NASA’s recent advancements in shape memory alloy (SMA) technology are creating a better future for more durable and versatile rovers, allowing them to expand space exploration
Although Mars has been studied for centuries, NASA has only explored 1% of Mars’s surface.
While several robotics missions have landed on the fourth planet from the sun, its rugged surface makes it hard to traverse.
Exploring planetary surfaces
To overcome these challenges and explore more of Mars, NASA has recently completed testing a rover on simulated Martian terrain. This testing utilised innovative shape memory alloy spring tire technology developed in collaboration with Goodyear Tire & Rubber at NASA’s Glenn Research Center in Cleveland.
Mobile robots, such as rovers, are designed to explore lunar and planetary surfaces, but they require appropriate tyres suited for the environments they traverse.
Shape Memory Alloys (SMAs) are metals that can revert to their original shape after deformation. Although SMAs have been used in past aerospace applications, their use in constructing high-performance tyres for extraterrestrial rovers is a newer development.
By using SMA’s for extraterrestrial rovers, NASA hopes to address the limitations of conventional materials in extreme environments, allowing for better mobility and durability of space exploration vehicles.
SMA-based tyres
Using SMAs as researchers at NASA Glenn Research Center originally did rover tyres. The researchers have identified that the steel-based spring tyres traditionally used in planetary rovers are vulnerable to plasticising, or permanent deformation when subjected to extreme stress.
This caused a significant issue with the functionality and longevity of rover tyres.
Nickel-titanium SMAs appeared as a game-changing solution due to their ability to endure significant strain and return to their original shape. Unlike usual materials, SMAs accommodate deformation without sustaining damage, making them ideal for the rugged conditions of planetary surfaces.
Testing and validation
In 2024, NASA Glenn engineers worked with Airbus Defence and Space to test SMA spring tyres in a Mars-like environment.
The testing took place in the Airbus Mars Yard, a facility designed to simulate the challenging terrain of the Red Planet. Engineers assessed the tyres’ performance on various surfaces, including rocky inclines and sandy slopes, focusing on stability, manoeuvrability, and resistance to damage.
Observations showed minimal sliding and deformation, with the tyres maintaining stability and effectively traversing obstacles. These findings validated the performance of SMA-based tyres over their traditional counterparts, showing their potential to enhance rovers’ mobility on extraterrestrial terrain significantly.
Expanding applications for SMAs
Building on the success of SMA-based tires, NASA is exploring additional applications for these materials in extreme environments. Research is underway to extend the operating temperature range of SMAs, making them suitable for diverse conditions such as the Moon’s extreme temperature fluctuations.

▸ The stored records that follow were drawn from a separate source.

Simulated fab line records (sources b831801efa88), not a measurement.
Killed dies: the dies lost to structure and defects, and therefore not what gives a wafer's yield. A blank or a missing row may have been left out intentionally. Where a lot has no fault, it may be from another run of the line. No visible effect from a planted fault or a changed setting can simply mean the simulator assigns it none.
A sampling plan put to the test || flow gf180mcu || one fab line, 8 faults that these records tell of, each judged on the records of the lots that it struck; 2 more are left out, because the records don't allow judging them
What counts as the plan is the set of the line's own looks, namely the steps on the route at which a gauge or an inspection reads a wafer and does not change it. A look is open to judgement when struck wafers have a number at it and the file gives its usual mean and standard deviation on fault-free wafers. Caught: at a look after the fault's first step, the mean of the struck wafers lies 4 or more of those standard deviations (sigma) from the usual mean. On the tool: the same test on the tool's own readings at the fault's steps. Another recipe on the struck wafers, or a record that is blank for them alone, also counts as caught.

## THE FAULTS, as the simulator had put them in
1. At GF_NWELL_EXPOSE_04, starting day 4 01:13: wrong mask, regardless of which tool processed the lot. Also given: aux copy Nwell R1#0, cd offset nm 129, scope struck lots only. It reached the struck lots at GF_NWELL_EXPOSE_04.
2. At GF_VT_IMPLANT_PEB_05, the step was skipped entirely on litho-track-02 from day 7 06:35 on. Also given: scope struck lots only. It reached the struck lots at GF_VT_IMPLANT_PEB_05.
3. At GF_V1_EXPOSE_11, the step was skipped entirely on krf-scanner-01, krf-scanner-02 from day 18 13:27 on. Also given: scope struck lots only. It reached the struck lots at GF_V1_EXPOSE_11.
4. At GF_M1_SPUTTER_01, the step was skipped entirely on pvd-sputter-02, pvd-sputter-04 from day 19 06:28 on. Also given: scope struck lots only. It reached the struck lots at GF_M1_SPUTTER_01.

SMAs could play a key role in habitat construction for lunar and Martian missions. Their energy-absorbing properties make them ideal for shielding structures against micrometeorite impacts, a critical consideration for long-term human presence on other celestial bodies.
Implications for space exploration
By improving the resilience and functionality of key systems, such as rover tyres and habitat structures, SMAs enable NASA to tackle the unique challenges of extraterrestrial environments.
These advancements support the exploration of the Moon and Mars and lay the groundwork for sustainable human habitation on these planets.
Shape Memory Alloys are driving a new era of innovation in space exploration. Through collaborative research and testing, NASA has demonstrated their potential to revolutionise rover mobility and habitat construction.
As the efforts continue to refine SMA technologies, their applications are expected to grow, creating an essential solution for deep space exploration and setting the way to explore more of Mars and other planets.